Today we are embarking on a journey to explore the world of the challenges related to building an Data Warehouse Incremental Load solution. But lets take it step by step, and see where it goes.
General Context
A while back we’ve discussed in the article Real Time Data Warehouse - Is it really possible and do we really need it? about some of the challenges faced when moving towards a Real Time Data Warehouse architecture. This is still looked upon as the Holly Grail of Data Warehouse design: the ability to pick-up changes in your Source Application and to immediately propagate them to the Data Warehouse system and to your reporting Application.
Before moving forward, lets clarify a bit why this need of Real Time Data Warehousing:
· Is it useful for real Business Intelligence decision making for a company Top Management?
o On that I would typically answer with a BIG NO. You need to properly understand the data you are looking at, you need to discuss about it, and take informed decisions. And either way you’re looking at, this is not a Real Time process.
o Having the latest invoice from your ERP system continuously flowing to your Data Warehouse shouldn’t have a significant impact over the decisions your Top Management is taking.
· Or is it rather useful for Operational Activities?

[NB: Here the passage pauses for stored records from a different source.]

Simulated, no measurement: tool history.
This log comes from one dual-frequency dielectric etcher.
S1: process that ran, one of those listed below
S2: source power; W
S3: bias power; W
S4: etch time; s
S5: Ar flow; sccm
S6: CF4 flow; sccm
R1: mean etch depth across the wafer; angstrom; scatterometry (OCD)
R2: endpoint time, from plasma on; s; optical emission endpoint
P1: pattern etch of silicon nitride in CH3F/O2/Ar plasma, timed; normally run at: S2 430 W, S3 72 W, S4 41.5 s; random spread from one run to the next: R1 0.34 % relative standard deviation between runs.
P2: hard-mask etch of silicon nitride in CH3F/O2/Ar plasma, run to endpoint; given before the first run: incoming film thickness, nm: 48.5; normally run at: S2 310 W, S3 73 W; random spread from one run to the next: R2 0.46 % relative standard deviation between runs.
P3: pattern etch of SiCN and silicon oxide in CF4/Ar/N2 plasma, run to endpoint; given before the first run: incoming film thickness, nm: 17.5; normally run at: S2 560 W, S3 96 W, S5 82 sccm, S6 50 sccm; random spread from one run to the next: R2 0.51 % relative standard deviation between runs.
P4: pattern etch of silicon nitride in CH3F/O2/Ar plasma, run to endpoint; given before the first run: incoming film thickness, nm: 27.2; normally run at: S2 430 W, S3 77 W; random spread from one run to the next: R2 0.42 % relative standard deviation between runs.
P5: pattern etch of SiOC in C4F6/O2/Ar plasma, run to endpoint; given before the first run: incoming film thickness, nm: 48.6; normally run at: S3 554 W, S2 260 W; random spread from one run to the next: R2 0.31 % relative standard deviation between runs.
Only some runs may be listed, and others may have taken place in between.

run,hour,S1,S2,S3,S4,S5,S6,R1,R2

o As we’ve discussed in the past, there is A LOT of operational activities performed on top of your Data Warehouse
§ You have people like Accountants & Cost Controllers that are using the Data Warehouse as a place to consolidate data coming from very different systems, and as a place where business rules are added in order to enrich the content of the data and to bring it to a common denominator
§ These are mostly the people who are VERY interested how having the changes in the different applications pushed in real time to your Data Warehouse, as they have tight deadlines, and they are using the Data Warehouse as a final part of a data validation cycle
§ If they don’t like the data they end-up with, they will go back to the Source Application, correct the data, and expect to see those changes as fast as possible in your Data Warehouse
Somehow, as a Data Warehouse developer, you need to develop solutions that would ensure this move towards Near Real Time Data Warehouse, of course, with minimal costs 😊
Overall, to build your path towards Near Real Time Data Warehouse, you will have to address 2 different sets of challenges:
- Capturing the changes from the Source Application
- Propagating these changes at Data Warehouse level
And, of course, each one of them will come with its own challenges
It all starts with capturing the changes from your Source Applications
There are a couple of methods of capturing those changes, assuming we are talking of relational database systems. And yes:
- there is a big world out there, that goes well beyond relational, but let’s keep things simple for starters.
- Not to mention that sometimes you don’t even have direct access to the Source Application database, and instead you have to use API calls to extract data you need. Which is ANYTHING but fast.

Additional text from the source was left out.